Yes, and to the young conscience of mankind this was also an intolerable thought. And since it was intolerable the human conscience in the strength of its youth shook it off, cast it aside, awoke from it as we awake from a nightmare. Religion has been regarded too exclusively as a submission to Nature. At times it is a revolt against Nature, a repudiation of what our senses report to us, an assertion that things seen are illusions, and that things unseen are real. Religion is born of Doubt. The incredibility of the Known forced man to seek refuge in the Unknown. From that far region he brought back solutions good or bad, sublime or trivial, to the manifold problems which beset man’s soul.
A poet, doomed to early death, who looked into Nature on a summer’s day and could discern nothing but “an eternal fierce destruction,” wrote, in his despair—
“Things cannot to the will
Be settled, but they tease us out of thought.
... It is a flaw
In happiness to see beyond our bourn;
It forces us in summer skies to mourn,
It spoils the singing of the nightingale.”
But when the world was young things could be settled to the will. We are, of course, constantly regulating our impressions of phenomena by a standard of higher probability. If we see a ship upside down, we say, “This is not a ship, it is a mirage.” When the primitive man found himself face to face with seeming natural laws which offended his sense of inherent probability, he rejected the hypothesis that they were actual or permanent, and supposed them to be either untrustworthy appearances or deviations from a larger plan.

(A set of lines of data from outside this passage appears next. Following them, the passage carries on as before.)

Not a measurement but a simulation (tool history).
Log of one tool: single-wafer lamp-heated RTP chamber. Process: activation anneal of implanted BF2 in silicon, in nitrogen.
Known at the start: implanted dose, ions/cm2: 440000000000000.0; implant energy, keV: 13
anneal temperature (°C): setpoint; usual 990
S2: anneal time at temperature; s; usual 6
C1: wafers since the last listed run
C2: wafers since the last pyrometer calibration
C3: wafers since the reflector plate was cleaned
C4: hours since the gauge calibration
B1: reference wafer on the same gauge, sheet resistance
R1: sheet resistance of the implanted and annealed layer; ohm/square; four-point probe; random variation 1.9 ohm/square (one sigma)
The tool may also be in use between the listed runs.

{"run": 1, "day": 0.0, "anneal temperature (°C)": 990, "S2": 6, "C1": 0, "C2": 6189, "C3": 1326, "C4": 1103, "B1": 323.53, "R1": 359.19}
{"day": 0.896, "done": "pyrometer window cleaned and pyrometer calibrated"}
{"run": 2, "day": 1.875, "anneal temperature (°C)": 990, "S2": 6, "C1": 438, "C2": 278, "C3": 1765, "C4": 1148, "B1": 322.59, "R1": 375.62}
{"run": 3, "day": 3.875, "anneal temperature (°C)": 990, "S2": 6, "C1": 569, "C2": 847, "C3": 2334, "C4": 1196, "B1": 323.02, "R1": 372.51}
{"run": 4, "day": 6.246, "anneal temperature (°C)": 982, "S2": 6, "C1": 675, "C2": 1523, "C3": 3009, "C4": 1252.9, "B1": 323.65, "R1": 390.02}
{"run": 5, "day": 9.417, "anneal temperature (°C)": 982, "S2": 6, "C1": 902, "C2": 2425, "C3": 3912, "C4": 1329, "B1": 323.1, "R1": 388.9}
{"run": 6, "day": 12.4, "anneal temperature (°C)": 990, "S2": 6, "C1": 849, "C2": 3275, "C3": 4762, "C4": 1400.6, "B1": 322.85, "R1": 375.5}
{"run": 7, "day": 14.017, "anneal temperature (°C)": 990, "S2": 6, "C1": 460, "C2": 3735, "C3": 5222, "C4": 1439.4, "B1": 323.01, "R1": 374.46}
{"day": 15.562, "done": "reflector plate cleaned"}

Every basic religion gave a large share of thought to animals. The merit, from a humane point of view, of the explanation of the mystery offered by the religious systems of India has been praised even to excess. In contrast to this, it was often repeated that the Hebrew religion ignored the claims of animals altogether. I wish to show that even if this charge were not open to other disproof, no people can be called indifferent to those claims which believes in a Nature Peace.